In Branco v American Home Insurance,  Zurich Insurace was order to pay $3 Million in punitive damages and AIG was ordered to pay $1.5 Million in punitive damages and $450,000 in aggravated damages. The Plaintiff was injured and his disability insurers failed to honor their contracts in paying the Plaintiff temporary total disability benefits and long term disability benfits. Disability insurance is know as a "peace of mind" contract. When one is injured, you are supposed to have peace of mind because you have insurance for income replacement. In this case, Zurich insurance waited 10 years before making a disability payment.

There was, in the insurer's file, a memo that said:

"I called the claimant and he did not accept our offer and said that he was going to get an attorney. I hope he re-considers because he lives in Portugal and he will have to go back to Canada to get an attorney and this whole  process is going to take years to settle.  Here we go CANADA!!!!!"

In their reasons the Court alluded to the fact that insurance iindustry practice of not paying disability benefits is all to common, and only a few people have the ability to fight the insurance companies, wondering how many others there are out there. The Court  said:

197     The goal of punitive damages is deterrence. Insurers must discontinue exploiting the vulnerability of insureds in times of disaster. The court must also consider the fact that previous awards such as $60,000 in Sarchukand  and $1,000,000 in Whiten appear to have done little or nothing to deter insurance companies from their actions.
 
208     The words of Binnie J. quoted previously in the Whiten case at para. 131 are most appropriate and a perfect summation of the actions of Zurich wherein he states at paragraph 131 The respondent also argues that at the end of the day, it did not profit financially from its misbehaviour. This may also be true, but if so, that result was not for want of trying. The respondent clearly hoped to starve the appellant into a cheap settlement. ... That it failed to do so is due in no small part to appellant's counsel who took a hotly contested claim into an eight-week jury trial on behalf of a client who was effectively without resources of  her own; and who obviously could have been starved into submission but for his firm's intervention on her behalf.
 
215     Although Canadian courts may have believed that the $1 million award in the Whiten case would catch the attention of the insurance industry and the court's disapproval of such actions, it is apparent that the $1 million was not  sufficient. These decisions were rendered during the same time period that AIG and Zurich were continuing their pattern of aggressive non-activity on the claim of Branco.

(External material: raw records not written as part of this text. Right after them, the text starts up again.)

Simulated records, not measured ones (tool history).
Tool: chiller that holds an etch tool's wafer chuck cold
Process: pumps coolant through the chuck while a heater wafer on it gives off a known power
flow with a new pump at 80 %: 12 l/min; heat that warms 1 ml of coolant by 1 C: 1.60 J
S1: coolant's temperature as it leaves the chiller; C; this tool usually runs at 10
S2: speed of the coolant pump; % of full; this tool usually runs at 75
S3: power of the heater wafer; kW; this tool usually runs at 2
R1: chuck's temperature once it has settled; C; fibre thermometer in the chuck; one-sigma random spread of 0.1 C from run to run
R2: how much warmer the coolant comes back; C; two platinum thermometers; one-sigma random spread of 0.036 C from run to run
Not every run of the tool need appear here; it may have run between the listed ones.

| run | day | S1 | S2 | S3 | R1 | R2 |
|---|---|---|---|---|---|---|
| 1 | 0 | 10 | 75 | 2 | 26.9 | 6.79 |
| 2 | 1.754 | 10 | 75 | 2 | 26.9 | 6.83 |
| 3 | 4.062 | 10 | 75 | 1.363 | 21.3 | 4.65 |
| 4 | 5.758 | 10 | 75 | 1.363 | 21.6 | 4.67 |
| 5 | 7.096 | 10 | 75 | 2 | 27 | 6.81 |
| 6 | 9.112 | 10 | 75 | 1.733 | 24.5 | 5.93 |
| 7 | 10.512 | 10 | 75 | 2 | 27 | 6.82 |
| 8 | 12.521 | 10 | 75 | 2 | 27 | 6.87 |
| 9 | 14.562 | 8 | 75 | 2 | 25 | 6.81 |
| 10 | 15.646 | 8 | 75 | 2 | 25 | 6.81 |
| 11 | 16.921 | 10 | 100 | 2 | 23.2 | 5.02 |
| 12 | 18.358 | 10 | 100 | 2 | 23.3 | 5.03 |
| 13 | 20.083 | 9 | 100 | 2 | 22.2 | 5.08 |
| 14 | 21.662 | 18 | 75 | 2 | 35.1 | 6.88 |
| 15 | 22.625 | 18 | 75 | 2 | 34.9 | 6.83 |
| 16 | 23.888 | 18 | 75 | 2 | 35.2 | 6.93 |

216     The court is cognizant of the fact that a punitive damages award of $3 million may not be particularly significant to the financial bottom line of a successful worldwide insurance company. It is hoped that this award will gain the attention of the insurance industry. The industry must recognize the destruction and devastation that their actions cause in failing to honour their contractual policy commitments to the individuals insured.
 
217     Both AIG and Zurich failed to deal with Branco's claim in good faith. Each tried to take advantage of Branco's economic vulnerability to gain leverage in negotiating a settlement. The fact that Branco was able to continue to withstand this pressure for so many years from two different fronts is truly remarkable and almost superhuman, even though his resistence may have resulted in irreparable mental distress which may last for the remainder of his lifetime.

218     The court has grave concerns as to how often this type of action occurs in dealing with insurance claims. The court is only cognizant of the cases such as Sarchuk, Whiten and Branco which come before them. If Whiten (in the Whiten case) and Branco, in this case, had not been able to withstand the unbelievable pressure to settle on the terms and conditions originally offered these cases would not have received the attention of the courts either. The question  remains: how many individuals have been unable to withstand the financial and psychological pressure of these tactics?

219     The court has earlier quoted extensively from the decision of Binnie J. in the Whiten decision. It is noted that the discussion of the Whiten circumstances and his eloquent statements show an eerily stark similarity to the  current situation but to a much lesser degree and over a shorter period of time than the Branco situation.